# Got out again this morning



## LDUBS (Oct 12, 2018)

After getting blown off the lake on Monday, I ventured out again for what was a much better day -- Warm & sunny with just a little breeze. On the water at 6:30 and left for the return to the ramp at 10:30. 

I managed three trout ranging from 16" to 18". I was marking them at 40' to 60' but caught all three at 44' to 48' OTW. I used a 60' set back and was trolling between 2.5 & 3.0 mph. All three were big dramatic releases with line stripping out. Just the kind of thing that makes it all worthwhile. I also released one crappie and lost two others without ever seeing them. The way they were acting I'm betting one was a crappie and the other a trout. 

Anyway, except for last Monday's bust, I hadn't been out since August. Good to be back in the saddle.


----------



## Stumpalump (Oct 16, 2018)

Yumm


----------



## ppine (Oct 16, 2018)

Ahoy, 
I just got out for 3 days at Davis lake, CA. Rough and cold and then warmer. This lake has a complicated history, but is one of the most prolific trout producing lakes in the state. All the fish in the lake were killed with Roetenone, twice back in the 1990s to erradicate northern pike. I have had 25 fish days there with all rainbows in the 14-20 inch plus range. Lots of 15-20 fish days. These conditions occurred around 2005-2012.

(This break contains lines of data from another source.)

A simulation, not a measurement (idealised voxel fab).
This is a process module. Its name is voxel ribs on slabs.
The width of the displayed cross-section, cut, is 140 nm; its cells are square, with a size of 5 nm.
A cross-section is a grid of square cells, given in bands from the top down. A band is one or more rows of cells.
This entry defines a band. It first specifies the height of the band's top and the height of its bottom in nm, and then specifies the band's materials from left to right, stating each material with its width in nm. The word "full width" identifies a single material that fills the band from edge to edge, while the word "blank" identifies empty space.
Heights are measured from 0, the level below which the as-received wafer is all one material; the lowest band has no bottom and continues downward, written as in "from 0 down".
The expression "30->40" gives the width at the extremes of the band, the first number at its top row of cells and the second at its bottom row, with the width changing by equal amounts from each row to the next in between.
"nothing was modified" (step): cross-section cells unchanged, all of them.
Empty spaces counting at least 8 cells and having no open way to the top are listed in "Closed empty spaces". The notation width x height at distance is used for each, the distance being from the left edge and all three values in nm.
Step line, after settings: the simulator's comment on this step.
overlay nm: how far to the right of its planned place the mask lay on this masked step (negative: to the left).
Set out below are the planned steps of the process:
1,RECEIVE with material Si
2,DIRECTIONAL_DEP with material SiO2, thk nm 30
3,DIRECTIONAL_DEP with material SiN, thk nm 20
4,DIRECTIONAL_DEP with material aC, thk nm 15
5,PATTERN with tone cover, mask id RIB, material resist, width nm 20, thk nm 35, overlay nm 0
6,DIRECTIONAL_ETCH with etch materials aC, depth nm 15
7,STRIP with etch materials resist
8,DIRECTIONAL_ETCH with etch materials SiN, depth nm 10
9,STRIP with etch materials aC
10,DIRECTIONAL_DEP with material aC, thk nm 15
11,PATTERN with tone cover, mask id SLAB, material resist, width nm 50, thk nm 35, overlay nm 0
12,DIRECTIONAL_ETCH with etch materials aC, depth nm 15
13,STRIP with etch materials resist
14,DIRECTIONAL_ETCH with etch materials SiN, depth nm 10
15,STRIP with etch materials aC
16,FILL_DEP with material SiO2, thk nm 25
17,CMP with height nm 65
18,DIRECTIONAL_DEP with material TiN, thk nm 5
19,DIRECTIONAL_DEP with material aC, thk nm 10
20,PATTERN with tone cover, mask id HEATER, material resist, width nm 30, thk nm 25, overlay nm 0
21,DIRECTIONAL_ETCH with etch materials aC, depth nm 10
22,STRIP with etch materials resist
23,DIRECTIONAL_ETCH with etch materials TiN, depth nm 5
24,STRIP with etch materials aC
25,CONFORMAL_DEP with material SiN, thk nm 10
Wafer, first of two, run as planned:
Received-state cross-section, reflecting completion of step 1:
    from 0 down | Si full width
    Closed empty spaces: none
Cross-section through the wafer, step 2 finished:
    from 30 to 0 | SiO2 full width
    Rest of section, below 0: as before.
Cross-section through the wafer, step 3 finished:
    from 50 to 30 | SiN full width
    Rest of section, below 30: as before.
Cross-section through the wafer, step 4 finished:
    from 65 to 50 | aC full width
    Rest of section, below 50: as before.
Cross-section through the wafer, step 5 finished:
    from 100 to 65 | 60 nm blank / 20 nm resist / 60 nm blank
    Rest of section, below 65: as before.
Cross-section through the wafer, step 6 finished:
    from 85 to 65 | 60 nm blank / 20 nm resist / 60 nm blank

After the big drought, and major drawdown the lake is in tough shape. It is rebounding with plenty of fish plants. We only managed a couple of fish per day trolling. It will take some more time to get back the way it was, but the lake has a lot of nutrients cover, and the right water temperature much of the time. It was around 56 degrees on top this week. 

The country is perfect and beautiful. Great boating country among the ponderosa pines at 6,000 feet. The campground was deserted. It felt like backpacking with a picnic table. Oct is a wonderful time to be out in the mountains with 100 deer. We will get em next time.


----------



## Jim (Oct 17, 2018)

Nice job LDUBS! :beer:


----------